Jerry Jones Apparently Threw A Huge Party For DeMarcus Ware Right After Making Him The Highest-Paid Defensive Player In The NFL (BONUS: Ranking The Best And Worst NFL Owners To Party With)
Three quick things about this story:
1. I don't know what it is, but I always trust anything that comes out of Osi Umenyiora's mouth. I'm not sure if it's the constant smile that is always on said mouth, his demeanor, or the fact he played a role in the two best nights I've ever had as a sports fan. But I trust that man with all my heart. At least now that he's retired and no longer engaging in public contract feuds with the Giants front office that always seemed to go off the rails.
2. Speaking of which, I don't ever want to hear anything from the talking heads spewing nonsense on TV all day to fill air time about how the Cowboys not going to sign one of their superstars ever again. Seemingly every year there is a contract dispute, and seemingly every year Jerruh shows up with a giant contract at the perfect time. Jerry Jones is clearly the players coach of owners. He can play hard ball all he wants at the negotiating table, but that dude clearly likes just being friends with his super popular employees to the point he throws parties for them AFTER they take a shit ton of his money to play a kid's game.
3. I would imagine players being invited to party with the owner of their team likely gets the same reaction of if you told high schoolers they could party with their teachers. But I don't think that's necessarily the case with Jerry Jones. Even though it would have major work party vibes at first, most work parties aren't being thrown by a billionaire. Millionaire NFL players get to do some cool ass shit. But billionaire NFL owners get to do even cooler shit that is probably so cool, it's illegal for the rest of us.
In fact, there is nothing you can tell me an NFL owner does for fun that would surprise me. Sex. Drugs. Real life Squid Game. Actually I take that back. Those people throwing back some drinks, listening to music, and some awkward dancing during their big parties would surprise me. I wouldn't bat an eyelash if it came out one of them hunted humans for sport though.
Okay that got dark. To brighten things up, I did a quick power rankings of which NFL owners would be the best/worst to party with and this is what I came up with.
BEST:
1. Mark Davis: Seems like an actual nice guy. Loves PF Changs. Has all of Vegas at his disposal. Always has the worst hair in the room, which relaxes everyone else.
2. Jim Irsay: The Eagles lines would get old after a while, but there would be plenty of other things in the room to get your mind off of those.
3. Jerry Jones: For all the reasons above along with his obsession with glory holes.
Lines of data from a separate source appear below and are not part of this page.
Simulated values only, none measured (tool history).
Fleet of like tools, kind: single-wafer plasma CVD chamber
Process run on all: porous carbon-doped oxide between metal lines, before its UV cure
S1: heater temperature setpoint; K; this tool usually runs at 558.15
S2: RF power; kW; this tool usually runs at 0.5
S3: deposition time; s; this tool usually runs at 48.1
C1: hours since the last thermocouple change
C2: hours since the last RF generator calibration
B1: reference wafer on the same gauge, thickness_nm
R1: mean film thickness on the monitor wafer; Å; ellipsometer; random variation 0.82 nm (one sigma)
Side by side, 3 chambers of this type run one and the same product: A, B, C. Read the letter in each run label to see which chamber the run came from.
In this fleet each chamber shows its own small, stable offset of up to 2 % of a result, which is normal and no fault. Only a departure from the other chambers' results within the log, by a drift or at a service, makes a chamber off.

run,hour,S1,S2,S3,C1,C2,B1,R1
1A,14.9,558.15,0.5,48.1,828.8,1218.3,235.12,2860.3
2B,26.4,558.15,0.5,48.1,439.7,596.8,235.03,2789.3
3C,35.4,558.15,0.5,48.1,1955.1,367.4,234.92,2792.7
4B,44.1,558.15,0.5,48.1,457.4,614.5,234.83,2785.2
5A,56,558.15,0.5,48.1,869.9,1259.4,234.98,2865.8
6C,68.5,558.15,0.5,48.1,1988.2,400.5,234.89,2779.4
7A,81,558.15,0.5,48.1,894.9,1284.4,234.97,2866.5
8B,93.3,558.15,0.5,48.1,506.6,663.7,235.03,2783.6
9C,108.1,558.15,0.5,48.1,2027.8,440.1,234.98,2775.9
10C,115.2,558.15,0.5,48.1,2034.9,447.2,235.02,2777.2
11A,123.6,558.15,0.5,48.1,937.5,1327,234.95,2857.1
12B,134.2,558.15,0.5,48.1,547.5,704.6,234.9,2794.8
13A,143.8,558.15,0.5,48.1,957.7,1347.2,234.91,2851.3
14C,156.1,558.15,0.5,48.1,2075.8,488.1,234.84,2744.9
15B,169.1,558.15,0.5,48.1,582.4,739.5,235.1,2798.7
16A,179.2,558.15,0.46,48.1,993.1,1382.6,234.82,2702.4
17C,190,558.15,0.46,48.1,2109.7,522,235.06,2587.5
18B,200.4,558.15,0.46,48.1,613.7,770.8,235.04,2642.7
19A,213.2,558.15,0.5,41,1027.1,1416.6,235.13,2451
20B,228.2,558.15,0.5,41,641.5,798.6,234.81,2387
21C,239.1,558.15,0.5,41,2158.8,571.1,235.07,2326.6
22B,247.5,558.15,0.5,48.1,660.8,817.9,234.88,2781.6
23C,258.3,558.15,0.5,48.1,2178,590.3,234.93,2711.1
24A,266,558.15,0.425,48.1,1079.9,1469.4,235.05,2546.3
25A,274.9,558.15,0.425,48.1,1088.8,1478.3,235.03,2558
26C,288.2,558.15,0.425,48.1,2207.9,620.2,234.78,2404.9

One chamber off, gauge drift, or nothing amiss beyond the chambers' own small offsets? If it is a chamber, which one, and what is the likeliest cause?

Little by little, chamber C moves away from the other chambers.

4. Art Rooney II: This is just a gut feeling but I think being the owner of the Steelers gives you the power to do literally ANYTHING you want to do in Pittsburgh whenever you want without any legal consequences. So you could pretty much live a real life version of Grand Theft Auto with all the cheat codes on if Art allowed it.
5. Packers Fans: This is kind of a cop out because it's hard to figure out which stuffy white guy likes to party. But getting crazy with a bunch of people from Wisconsin who love their team enough to fork over a bunch of money for a random piece of paper can't be a bad time, unless you die from drinking too much or from doing something extra stupid after drinking too much.
WORST:
1. David Tepper: Absolutely loaded but also an absolute dickhead.
2 (tie). Dean Spanos and Mike Brown: Both of these guys would definitely have a cash bar at their party and host it at an old bowling alley in order to save a buck.
4. Jimmy Haslem: Jimmy feels like the Jim Dolan of the NFL, which is the worst thing I can say about a sports owner. This is admittedly a gut pick, but I feel like there's a chance I could end up arrested after a night partying with Haslem.
5. John Mara: Working for John Mara is probably awesome because he appears to be loyal to a fault. Partying with John Mara seems like it would be terrible because he'd probably just bring up work a lot, he clearly hates fun considering the taunting rules are a product of him, and he would host the party at an awful spot considering he built MetLife Stadium around the same time for around the same price that Jerry's World was built and MetLife is 1/10000000000000000000000th of what Jerry's World is. Plus I feel like John Mara wants to be called Mr. Mara because that's what his dad was called, which is a giant red flag in any walk of life when it comes to bosses.
Now I'm angry, so it's time for the GIF!
UPDATE: I searched Osi Umenyiora's name while I was writing this blog because I wanted to double check something and I came across this blog:
Needless to say I no longer trust anything that comes out of Osi's mouth. But I believe this story since no ex-Giants player ever says anything good about the Cowboys organization unless it's stone cold fact.